DF: Yeah. I’m more impatient about technical breakdowns.
WB: You’re only impatient during delays. You’re only impatient when you have to wait.
DF: Yeah, only when I have to wait. Yeah, when the band is learning a song, I’m impatient for them to already know it.
You have always had a tremendously high standards, both in terms of writing and production. Does the struggle to get it right ever get easier?
DF: Mostly it gets harder, I would say. Some of your techniques might prove to make things a little easier, but those can have their down sides.
WB: I don’t know if it gets harder in general. I can imagine making a different sort of record where it would have been easier instead of harder. But we decided to do something that we knew was going to be hard to do, and it was. And depending on what the musical context something is going to be viewed in may make it harder to make something mean what you want it to mean. It makes it harder to make things that have the real feel of real musicians playing instead of the mechanical feel of machine tracks but that still has the same kind of consistency.
In most songwriting collaborations, it’s usually pretty clear who writes what, yet in your work it’s always been mysterious who does what, though a little less so since you have done solo albums-
WB: Although that might not be informative as to what we do when we are actually writing together. Because if we are writing separately, then each one of us perforce has to write the lyrics and the music and have the overall concept.

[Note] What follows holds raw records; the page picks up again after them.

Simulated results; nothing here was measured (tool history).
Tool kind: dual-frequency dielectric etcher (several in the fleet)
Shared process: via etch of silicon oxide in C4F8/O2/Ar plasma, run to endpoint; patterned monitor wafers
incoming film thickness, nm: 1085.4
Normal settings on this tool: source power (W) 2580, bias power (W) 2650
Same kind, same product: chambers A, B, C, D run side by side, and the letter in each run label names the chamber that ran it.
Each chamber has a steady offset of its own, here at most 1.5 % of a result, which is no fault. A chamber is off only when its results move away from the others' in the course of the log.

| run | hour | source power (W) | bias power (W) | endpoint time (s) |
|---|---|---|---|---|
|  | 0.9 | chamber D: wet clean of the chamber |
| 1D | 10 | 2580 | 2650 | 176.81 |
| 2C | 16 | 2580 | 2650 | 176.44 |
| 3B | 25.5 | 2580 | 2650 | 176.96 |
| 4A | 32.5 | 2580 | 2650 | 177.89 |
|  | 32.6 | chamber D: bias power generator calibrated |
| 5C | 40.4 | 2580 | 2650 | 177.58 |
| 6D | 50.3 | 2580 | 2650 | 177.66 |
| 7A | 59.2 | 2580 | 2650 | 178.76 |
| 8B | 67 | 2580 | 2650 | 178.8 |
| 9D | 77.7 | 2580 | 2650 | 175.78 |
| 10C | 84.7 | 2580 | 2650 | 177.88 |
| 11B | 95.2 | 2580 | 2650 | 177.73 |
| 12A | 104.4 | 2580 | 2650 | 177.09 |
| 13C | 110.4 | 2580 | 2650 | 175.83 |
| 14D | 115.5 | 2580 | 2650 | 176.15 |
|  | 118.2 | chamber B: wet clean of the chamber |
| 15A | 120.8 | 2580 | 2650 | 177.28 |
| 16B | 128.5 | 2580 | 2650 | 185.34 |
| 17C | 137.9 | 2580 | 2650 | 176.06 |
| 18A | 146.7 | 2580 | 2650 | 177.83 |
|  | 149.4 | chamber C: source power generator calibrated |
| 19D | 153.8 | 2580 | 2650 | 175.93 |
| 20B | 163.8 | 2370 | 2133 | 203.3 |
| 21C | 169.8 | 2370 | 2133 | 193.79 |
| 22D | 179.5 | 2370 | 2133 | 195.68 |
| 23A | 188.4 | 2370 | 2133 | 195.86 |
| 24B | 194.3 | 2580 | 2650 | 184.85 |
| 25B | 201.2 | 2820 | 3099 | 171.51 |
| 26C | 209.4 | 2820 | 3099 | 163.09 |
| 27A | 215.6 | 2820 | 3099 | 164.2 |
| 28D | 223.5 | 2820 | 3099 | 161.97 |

So the two of you actually do write the songs together, as opposed to bringing in separate fragments that you write individually?
DF: Usually, a lot of time, most of the time I will bring early music. I’ll bring a chord progression or an idea for something. And sometimes Walter will have an idea for some music. A piece of something, and then we’ll work on that together. And then we’ll work on lyrics almost from the beginning together.
One of the things that has always been so impressive about Steely Dan is your chord progressions. Yet these would not be so effective without a strong melody over them. Do you come up with chords first, before the melody?
DF: Well, they sort of come in a piece, usually.
WB: Sometimes they come in a piece and sometimes we’ll have –
DF: A riff.
WB: Or vampy sort of things where you set up a vamp and then you have to develop a melody over it. Eight bars or sixteen bars over one chord, or over some sort of repeating figure-
DF: A lot of times we’ll have music and a title. Sometimes not even a title but maybe just an idea, what the song is sort of about. And other times we’ll have a title.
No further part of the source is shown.